With warnings from these global institutions, it may be appropriate to raise the questions: ‘Are countries prepared for the next recession?’ ‘Are central banks equipped to deal with such recessions or have central banks used all their ammunition?’

The IMF was set up with a primary purpose to ensure stability in the system of exchange rates and international payments. It advises governments through its surveillance reports for its 188 member states and it has at its disposal about $1.2 trillion to help countries in financial difficulties. It is a government-to-government organization, acting as lender of last resort to governments, when needed.
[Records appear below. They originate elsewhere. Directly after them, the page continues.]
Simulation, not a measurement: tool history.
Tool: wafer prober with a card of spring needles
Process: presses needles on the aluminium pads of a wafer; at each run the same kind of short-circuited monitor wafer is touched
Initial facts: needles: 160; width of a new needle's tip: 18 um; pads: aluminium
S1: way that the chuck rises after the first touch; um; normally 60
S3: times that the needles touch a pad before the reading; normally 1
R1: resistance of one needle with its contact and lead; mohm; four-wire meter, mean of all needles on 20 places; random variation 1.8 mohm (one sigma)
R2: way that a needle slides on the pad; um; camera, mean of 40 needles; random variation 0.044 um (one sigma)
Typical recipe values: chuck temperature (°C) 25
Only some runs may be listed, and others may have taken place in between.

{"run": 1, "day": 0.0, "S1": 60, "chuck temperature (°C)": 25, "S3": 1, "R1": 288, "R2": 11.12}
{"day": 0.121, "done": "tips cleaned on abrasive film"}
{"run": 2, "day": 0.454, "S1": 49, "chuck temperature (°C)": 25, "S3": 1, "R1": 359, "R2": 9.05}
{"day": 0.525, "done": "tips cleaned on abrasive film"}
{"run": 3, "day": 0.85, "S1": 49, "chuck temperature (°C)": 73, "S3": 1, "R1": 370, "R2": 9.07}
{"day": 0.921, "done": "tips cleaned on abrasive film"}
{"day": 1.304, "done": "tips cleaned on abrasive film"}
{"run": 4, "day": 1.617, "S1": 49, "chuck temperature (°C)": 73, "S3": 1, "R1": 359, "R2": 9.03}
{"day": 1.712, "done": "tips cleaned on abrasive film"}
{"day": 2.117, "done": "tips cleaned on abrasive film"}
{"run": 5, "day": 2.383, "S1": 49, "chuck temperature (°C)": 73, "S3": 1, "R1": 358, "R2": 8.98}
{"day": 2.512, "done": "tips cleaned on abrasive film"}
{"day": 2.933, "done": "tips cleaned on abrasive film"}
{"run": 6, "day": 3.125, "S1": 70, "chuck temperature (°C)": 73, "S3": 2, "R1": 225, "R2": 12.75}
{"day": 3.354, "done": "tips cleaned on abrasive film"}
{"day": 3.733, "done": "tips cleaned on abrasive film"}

The main objectives of central banks are external and internal. An external aim is to maintain stability of the currency against other currencies. The internal aim is to ensure that the value of the currency is maintained in purchasing power terms. Another internal aim is to supervise banks and act as lender of last resort for the banking sector, sometimes including non-banks operating in the financial sector, like pension funds. Finally some central banks have domestic economic objectives, like the aim to achieve a high level of employment.

In this institutional set up, there appears to be a missing link. Which institution has been or should be designated as lender of last resort to individual households? Privately owned banks cannot fulfill such role as their aim is to recover all money due when a loan facility is no longer serviced on time. Central banks cannot do it either, as their role is to supervise the banking sector. The U.S. experience as described by Dr. Bernanke in his book: ‘The Courage to Act’ was that no consensus could be reached over the manner of how to deal with foreclosure proceedings and home repossessions. In the U.S. over the period 2006-2013 21.3 million households, who faced foreclosure procedures, were left to their own devices and 5.8 million households paid the ultimate price in having their homes repossessed.

This paper will set out the case for establishing a new tool of economic policy: a National Mortgage Bank (NMB), to be used only as and when the collective of individual households acting as long-term borrowers see their financial position weakened due to the threats of a recession. The tool can both be used as a preventive instrument as well as a corrective one. Without its existence such actions cannot be taken. It will be the households’ equivalent of lender of last resort.